Questions and Answers

In a galvanic cell, if the individual electrode reactions are not written in the correct direction, what is the most likely consequence?

• The overall cell reaction will be thermodynamically unfavorable. (correct)
• The measured cell voltage will be higher than expected.
• The overall cell reaction will proceed spontaneously, but at a slower rate.
• There will be no impact on the cell reaction or voltage.

Which of the following describes the primary function of a salt bridge in a galvanic cell?

• To provide a surface for the oxidation and reduction reactions to occur.
• To maintain electrical neutrality in the half-cells, allowing the reaction to proceed. (correct)
• To physically separate the two half-cells, preventing mixing of the electrolytes.
• To facilitate direct electron transfer between the two half-cells.
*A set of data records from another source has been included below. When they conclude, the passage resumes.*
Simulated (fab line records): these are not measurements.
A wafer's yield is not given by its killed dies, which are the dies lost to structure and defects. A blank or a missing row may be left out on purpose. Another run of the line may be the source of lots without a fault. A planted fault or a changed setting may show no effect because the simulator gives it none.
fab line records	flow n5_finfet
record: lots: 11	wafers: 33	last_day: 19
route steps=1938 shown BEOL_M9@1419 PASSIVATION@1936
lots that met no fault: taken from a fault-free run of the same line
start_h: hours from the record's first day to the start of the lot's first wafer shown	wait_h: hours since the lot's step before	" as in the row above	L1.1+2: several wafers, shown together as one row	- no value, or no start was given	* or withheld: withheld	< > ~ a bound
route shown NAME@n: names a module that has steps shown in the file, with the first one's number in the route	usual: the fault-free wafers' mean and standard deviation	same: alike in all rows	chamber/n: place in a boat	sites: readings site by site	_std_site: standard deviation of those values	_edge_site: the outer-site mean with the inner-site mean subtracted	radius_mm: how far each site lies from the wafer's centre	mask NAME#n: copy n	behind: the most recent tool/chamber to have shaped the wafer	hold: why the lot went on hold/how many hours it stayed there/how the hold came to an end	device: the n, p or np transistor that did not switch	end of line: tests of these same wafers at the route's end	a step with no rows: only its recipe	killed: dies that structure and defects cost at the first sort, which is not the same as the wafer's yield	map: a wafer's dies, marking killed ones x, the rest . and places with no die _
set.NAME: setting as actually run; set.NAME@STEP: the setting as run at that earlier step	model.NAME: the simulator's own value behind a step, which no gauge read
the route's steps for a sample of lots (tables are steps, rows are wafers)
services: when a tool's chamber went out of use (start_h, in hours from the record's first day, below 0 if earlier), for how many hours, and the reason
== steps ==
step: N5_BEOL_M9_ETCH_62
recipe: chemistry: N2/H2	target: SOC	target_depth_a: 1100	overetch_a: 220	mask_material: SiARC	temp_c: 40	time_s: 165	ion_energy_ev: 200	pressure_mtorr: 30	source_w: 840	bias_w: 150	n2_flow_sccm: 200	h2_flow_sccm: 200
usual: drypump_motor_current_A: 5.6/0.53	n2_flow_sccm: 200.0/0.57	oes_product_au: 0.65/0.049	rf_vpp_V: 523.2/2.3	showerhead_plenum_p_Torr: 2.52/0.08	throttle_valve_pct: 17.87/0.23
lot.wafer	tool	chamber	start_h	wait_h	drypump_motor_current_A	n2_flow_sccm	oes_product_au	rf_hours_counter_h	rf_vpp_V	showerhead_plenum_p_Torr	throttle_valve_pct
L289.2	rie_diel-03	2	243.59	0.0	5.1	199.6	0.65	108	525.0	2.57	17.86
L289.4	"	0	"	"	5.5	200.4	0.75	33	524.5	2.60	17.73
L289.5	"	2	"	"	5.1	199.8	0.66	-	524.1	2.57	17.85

In standard cell notation, what does a double vertical line (||) represent?

• Direct contact between two solutions.
• A salt bridge connecting two half-cells. (correct)
• Phase boundary between solid electrode and aqueous solution.
• The flow of electrons in the external circuit.

Given the cell notation $Zn(s) | ZnSO_4(aq) || CuSO_4(aq) | Cu(s)$, which half-cell reaction occurs at the anode?

$Zn(s) \rightarrow Zn^{2+}(aq) + 2e^-$ (B)

Consider a galvanic cell constructed with a zinc electrode in zinc sulfate solution and a copper electrode in copper sulfate solution. If the concentration of $Cu^{2+}$ ions is increased, what effect will this have on the cell potential?

The cell potential will increase. (D)

A galvanic cell is represented as $Fe | Fe^{2+} || Pb^{2+} | Pb$. Which of the following statements accurately describes the electron flow in this cell?

Electrons flow from the iron electrode to the lead electrode. (A)

Which equation is used to calculate the standard cell potential ($E_{cell}$) in a galvanic cell, given the standard reduction potentials of the cathode ($E_{cathode}$) and anode ($E_{anode}$)?

$E_{cell} = E_{cathode} - E_{anode}$ (B)

Consider a galvanic cell with a standard cell potential of 1.10 V. If the reaction at the anode is $Zn(s) \rightarrow Zn^{2+}(aq) + 2e^-$ and the standard reduction potential for $Zn^{2+}$ is -0.76 V, what is the standard reduction potential for the cathode reaction, assuming it involves copper?

0.34 V (C)

What is the standard reference point for measuring electrode potentials, to which all other electrode potentials are compared?

Standard Hydrogen Electrode (C)

If the standard potential of a $Zn | Zn^{2+}$ electrode is given as 0.76 V, and a galvanic cell is set up as $Zn | Zn^{2+}(a=1) || H^+(a=1) | H_2(P=1 atm) (pt)$, what does this potential signify?

The electromotive force (e.m.f) of the cell is 0.76 V. (D)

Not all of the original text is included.